Supervised VS Unsupervised ML
Hello dear readers!
Today I thought I would post about supervised and unsupervised learning. In fact I’ve had several discussions about ML lately and as you may have found out by yourself already, things can be easily mixed up when talking about AI (BTW that was the case for me too).
In this post I cover:
- Supervised ML
- Classification and Regression
- Unsupervised ML
- Clustering and Association
ML learning type: Supervised VS unsupervised
Why do we care?
Machine learning, as the name says, is about learning data. But even though a machine can learn a lot about data, we would not be able to exploit it without data mining. In fact, data mining that helps us understanding the relationship between a set of data, such as finding pattern, recurrence…
Supervised:
So here it is, let’s say you have a set of data that which could be :
- A spreadsheet of Rose, Jasmin, Tulips, Lila flower all with specific features, such as petal length, depth, colour etc
or
- Thousands of picture of orange, apple, strawberries and plum, with information about what makes them being cats.
Why this is supervised learning:
- A set of data has been given to the Algorithm
- By doing this you taught the algorithm about recognising Roses and fruits by giving features for each of them. You gave the algorithm “training Data”.
- The probability that the algorithm recognize a Rose of a fruit with accuracy is High
- With new data (x) you can predict the output (Y) for that data
Example: By giving the picture of a forest Strawberry, you can expect a fairly high probability for the result to be a Strawberry.
- By giving more picture to the algorithm, you actually make more performant as the prediction become more accurate. This is how the algorithm reaches the best performances.
Classification and Regression:
Supervised Leaning can be grouped into classification and regression.
Example here following the Flowers and the Fruits.
Classification:
The classification happens if the output variable is a label such as,
- Flower: “sharp”, “Dark Red”, “Red”, “large”, “showy”
- Fruit: “round”, “Green”, Yellow”, “Malus”, “Citrus”, “Rosaceae”
Regression
Regression happens when the output is not a label but a value such as,
- Flower: “Petal Width value”, “Sepal Length value”,” Sepal Class”
- Fruit: “Weigh”, “sugar quantity”, “sodium”, “fat”, “Vitamin (X)”
Unsupervised:
Things are a little bit different here, in unsupervised learning, the difference is that there is no set of data given to train the algorithm. In other words you have the input (x) but cannot predict the output (Y) as the mapping does not exist.

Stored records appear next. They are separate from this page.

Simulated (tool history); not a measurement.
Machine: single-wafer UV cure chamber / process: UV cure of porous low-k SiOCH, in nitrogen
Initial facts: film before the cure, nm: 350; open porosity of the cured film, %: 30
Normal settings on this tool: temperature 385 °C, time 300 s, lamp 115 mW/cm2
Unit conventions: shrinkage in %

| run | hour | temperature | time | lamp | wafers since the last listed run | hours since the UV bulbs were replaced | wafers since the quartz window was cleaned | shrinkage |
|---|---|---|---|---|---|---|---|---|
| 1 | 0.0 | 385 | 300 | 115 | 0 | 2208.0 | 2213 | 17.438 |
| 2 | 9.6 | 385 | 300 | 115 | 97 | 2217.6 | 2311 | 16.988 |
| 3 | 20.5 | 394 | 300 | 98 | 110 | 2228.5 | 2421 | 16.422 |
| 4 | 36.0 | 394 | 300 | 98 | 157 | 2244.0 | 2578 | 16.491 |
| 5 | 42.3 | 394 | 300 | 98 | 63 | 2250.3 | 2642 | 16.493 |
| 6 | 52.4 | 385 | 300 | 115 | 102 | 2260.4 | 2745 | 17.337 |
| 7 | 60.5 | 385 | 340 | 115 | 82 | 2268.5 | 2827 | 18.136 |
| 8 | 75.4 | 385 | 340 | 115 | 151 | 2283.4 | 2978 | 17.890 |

Think about it like a new born coming to life with none knowledge of our worldJ. Everything is to learn and there was no data to train the baby while the pregnancy, no way to tell him what’s is the difference between an apple and an orange, or cats and dog… The baby will have to use sensors to learn about each characteristic that constitute what is around him.
We can see unsupervised learning in a similar way where there is no algorithm found to map an input with an output.
So how is unsupervised Learning performed?
Clustering and Association:
Clustering:
Cluster analysis or clustering is the task of grouping a set of objects in such a way that objects in the same group (called a cluster) are more similar (in some sense or another) to each other than to those in other groups (clusters). (Wikipedia)
Example: Apple separated from Strawberry, and Banana based on shape
Association: Association rule learning is a method for discovering interesting relations between variables in large databases. (Wikipedia)
Online stores are a good example of association analysis. They usually suggest to you a new item based on the items you have bought. They analyze online transactions to find patterns in the buyer’s behavior. ( source : https://www.packtpub.com/books/content/clustering-and-other-unsupervised-learning-methods )
Christelle